Northern Oil and Gas, Inc. Announces Multiple Acquisitions and Additional Balance Sheet Enhancement

Source Company Press Release
Company Northern Oil & Gas, Inc
Tags Country: United States, Financing Activities: Debt Financing, Financing News, M&A: Asset Deal, Deals, Operating Area: Bakken, Segment: Shale/Tight News, Upstream: Upstream News
Date July 31, 2020

HIGHLIGHTS

  • Acquisitions in total consist of 400 net acres, 0.7 net producing wells, 1.9 net wells in process and 1.0 net undrilled locations in the core of the Williston Basin
  • Production from acquisitions primarily expected to come online in mid-2021 and average approximately 820 Boe per day in total for 2021
  • Initial acquisition costs of $3.2 million in cash and 2.95 million shares of common stock
  • Northern expects to pay back its acquisition costs and development capital expenses related to the properties within approximately 3 years, and still retaining additional future upside inventory
  • Executed additional exchange agreements which will retire $4.0 million of Senior Notes and $7.6 million of Preferred Stock

Northern Oil and Gas, Inc. (NYSE American: NOG) (“Northern” or the “Company”) today announced that it has entered into definitive agreements to acquire producing properties, wells in process and acreage in the core of the Williston Basin from multiple counterparties (the “Sellers”). In addition, the Company has entered into exchange agreements with holders of its Senior Notes due 2023 and its Series A Preferred Stock.

ACQUISITIONS

Northern has acquired or entered into agreements to acquire non-operated interests for approximately 400 net acres, 0.7 net producing wells, 1.9 net wells in process and 1.0 net undrilled locations from undisclosed Sellers. These assets are primarily operated by Conoco, Continental Resources and WPX Energy and located in McKenzie, Mountrail and Dunn counties. The bulk of the wells in process are expected to come online in the summer of 2021.

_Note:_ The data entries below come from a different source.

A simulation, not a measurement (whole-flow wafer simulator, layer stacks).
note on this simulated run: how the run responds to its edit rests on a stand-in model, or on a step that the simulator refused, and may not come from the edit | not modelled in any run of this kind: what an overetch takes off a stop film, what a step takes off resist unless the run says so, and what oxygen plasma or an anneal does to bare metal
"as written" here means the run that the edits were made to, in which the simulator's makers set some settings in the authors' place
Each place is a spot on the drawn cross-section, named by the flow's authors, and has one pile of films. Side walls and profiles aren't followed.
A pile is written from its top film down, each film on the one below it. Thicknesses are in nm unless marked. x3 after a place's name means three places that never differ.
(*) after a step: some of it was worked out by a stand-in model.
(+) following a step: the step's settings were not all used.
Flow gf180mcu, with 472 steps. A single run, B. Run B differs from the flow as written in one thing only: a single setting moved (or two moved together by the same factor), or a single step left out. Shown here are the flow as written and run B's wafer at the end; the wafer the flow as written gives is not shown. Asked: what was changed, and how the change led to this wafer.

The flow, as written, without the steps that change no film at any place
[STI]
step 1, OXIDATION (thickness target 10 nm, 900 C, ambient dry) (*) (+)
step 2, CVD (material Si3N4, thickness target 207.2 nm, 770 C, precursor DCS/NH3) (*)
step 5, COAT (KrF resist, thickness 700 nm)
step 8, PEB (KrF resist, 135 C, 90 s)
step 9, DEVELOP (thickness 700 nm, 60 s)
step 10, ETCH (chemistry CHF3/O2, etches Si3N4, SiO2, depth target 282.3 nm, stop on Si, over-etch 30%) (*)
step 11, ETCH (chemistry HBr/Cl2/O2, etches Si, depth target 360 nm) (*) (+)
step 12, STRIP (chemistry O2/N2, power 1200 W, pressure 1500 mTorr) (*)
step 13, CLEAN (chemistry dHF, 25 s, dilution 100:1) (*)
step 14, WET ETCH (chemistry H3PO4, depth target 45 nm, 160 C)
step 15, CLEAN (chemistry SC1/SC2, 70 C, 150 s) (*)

All acquisition and development capital in 2020 remains within Northern’s previously stated capital budget.

Total consideration to be paid to the Sellers consists of $3.2 million in cash and approximately 2.95 million shares of Northern’s common stock, subject to a 180-day lock-up. Additional consideration of up to 450,000 shares shall be paid to the Seller receiving equity consideration, assuming full operation of the Dakota Access Pipeline over a twelve-month period. These transactions are expected to close within 60 days.

Northern is providing a multi-year forecast for production (2-stream), operating cash flow, and development capital for the acquired properties on an unhedged basis, based on recent strip pricing as of July 27, 2020. Northern expects to payback its acquisition costs and expected 2020-2022 capital development expense related to the properties within approximately 3 years given the strong free cash flow profile of the assets.

Acquisition Forecast:    2020    2021    2022    2023 
Net Wells Turned-in-Line    0.0    1.9    0.3    0.1 
Forecasted Production (boe/d)    41    820    784    566 
Cash Flow from Operations    $0.1    $8.7    $8.2    $5.9 
Development Capital Expenditures    $4.0    $10.5    $2.1    $0.8 

MANAGEMENT COMMENT

“We continue to add to our core inventory,” commented Adam Dirlam, Chief Operating Officer of Northern. “Record levels of wells-in-process should drive strong volumes, and improve upon our return on capital employed metrics in 2021 and beyond.”

BALANCE SHEET ENHANCEMENT

Northern entered into an exchange agreement with a holder of the Company’s 8.5% senior secured notes due 2023. Pursuant to this agreement, the Company agreed to issue $3.7 million in common stock, in exchange for $4.0 million aggregate principal amount of the Notes, based on a forward pricing mechanism. This includes all accrued interest for the period. This transaction is expected to close on or about September 8, 2020. Upon closing of this transaction, the Company expects to have approximately $293.3 million remaining principal amount of Notes outstanding, a reduction of $124.4 million since year end 2019.

Northern entered into an exchange agreement with a holder of the Company’s 6.5% Series A Perpetual Cumulative Convertible Preferred Stock. Pursuant to this agreement, the Company agreed to issue $4.0 million in common stock, in exchange for $7.6 million of liquidation value of the Preferred Stock, based on a forward pricing mechanism. This transaction is expected to close on or about September 8, 2020. Upon closing of this transaction, the Company expects to have approximately $221.9 million remaining liquidation value of Preferred Stock outstanding.

These transactions will reduce Northern’s fixed charges by over $800,000 on an annual basis, assuming full payment of the preferred dividend.

MANAGEMENT COMMENT

“Northern has continued to methodically reduce its liabilities,” commented Chad Allen, Chief Financial Officer of Northern. “We continue a path of acquiring and growing our enterprise while simultaneously reducing risk for our stakeholders.”

ADVISORS

Kirkland & Ellis acted as exclusive legal advisor to Northern in connection with the transaction.